A U.S.-based blockchain startup working to “democratize the energy
industry” has raised an undisclosed sum from oil multinational Shell and
Japanese business giant Sumitomo Corporation Group.
In an announcement published
on Wednesday, LO3 Energy said it has developed a “transactive energy
platform” to address the challenge of tracking energy from different
sources across supply networks.
“As we move into a less carbonized future, Shell aims to invest in
innovative companies that will help enable the energy transition. LO3
Energy fits right in that space,” said Kirk Coburn, investment director
at Shell Ventures.
With LO3’s system, a mobile app enables users to choose from
different local energy resources and further allows them to select a
specific supplier.
While the electricity passes through the power grid as normal, a
“private, permissioned blockchain” tracks the details of the energy
source and the purchase agreement.
According to its white paper,
LO3’s “Exergy” blockchain is aimed to “facilitate the optimal coupling
of local electric generation to parties that can value, procure, store
and utilize this generation most efficiently. The resulting transactions
will clear within a participative market-driven environment operating
as close to the grid edge as possible, with an increasing level of
automation by using self-executing contracts on a distributed ledger.”

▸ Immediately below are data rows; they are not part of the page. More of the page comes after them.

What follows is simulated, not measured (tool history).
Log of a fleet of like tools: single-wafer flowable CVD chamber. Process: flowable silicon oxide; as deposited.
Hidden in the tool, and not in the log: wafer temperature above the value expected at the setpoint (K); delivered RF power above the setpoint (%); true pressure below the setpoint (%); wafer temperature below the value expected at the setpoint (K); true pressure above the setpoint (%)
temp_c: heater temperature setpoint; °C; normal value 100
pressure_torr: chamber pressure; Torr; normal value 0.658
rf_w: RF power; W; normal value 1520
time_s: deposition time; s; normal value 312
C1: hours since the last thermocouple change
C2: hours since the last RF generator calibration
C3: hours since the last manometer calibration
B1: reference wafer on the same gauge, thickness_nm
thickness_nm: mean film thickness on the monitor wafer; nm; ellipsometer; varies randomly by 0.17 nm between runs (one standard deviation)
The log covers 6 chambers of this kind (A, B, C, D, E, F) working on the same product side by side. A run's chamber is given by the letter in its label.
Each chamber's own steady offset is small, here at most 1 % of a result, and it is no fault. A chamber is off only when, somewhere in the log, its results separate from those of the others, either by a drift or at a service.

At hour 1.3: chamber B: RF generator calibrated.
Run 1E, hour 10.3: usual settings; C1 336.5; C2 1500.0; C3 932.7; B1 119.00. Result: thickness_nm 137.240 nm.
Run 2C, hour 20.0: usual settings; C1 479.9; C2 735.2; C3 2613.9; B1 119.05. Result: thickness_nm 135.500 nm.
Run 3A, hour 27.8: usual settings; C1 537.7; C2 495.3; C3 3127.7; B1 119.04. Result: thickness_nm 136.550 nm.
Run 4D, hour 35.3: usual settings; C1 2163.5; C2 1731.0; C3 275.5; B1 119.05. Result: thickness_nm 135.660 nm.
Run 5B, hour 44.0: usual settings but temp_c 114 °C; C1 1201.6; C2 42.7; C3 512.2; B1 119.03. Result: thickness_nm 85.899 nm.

The company said its product could power a range of business use
cases, including “peer-to-peer energy trading, energy hedging for
businesses, virtual power plants, dynamic electric vehicle charging and
demand response.”
The startup’s CEO Lawrence Orsini said:
“Energy is going through a revolution with renewable
distributed energy resources increasingly picking up market share – but
to integrate them efficiently we need to re-invent our energy networks.”
LO3 has previously garnered investments from Braemar Energy Ventures, Centrica, and tech giant Siemens.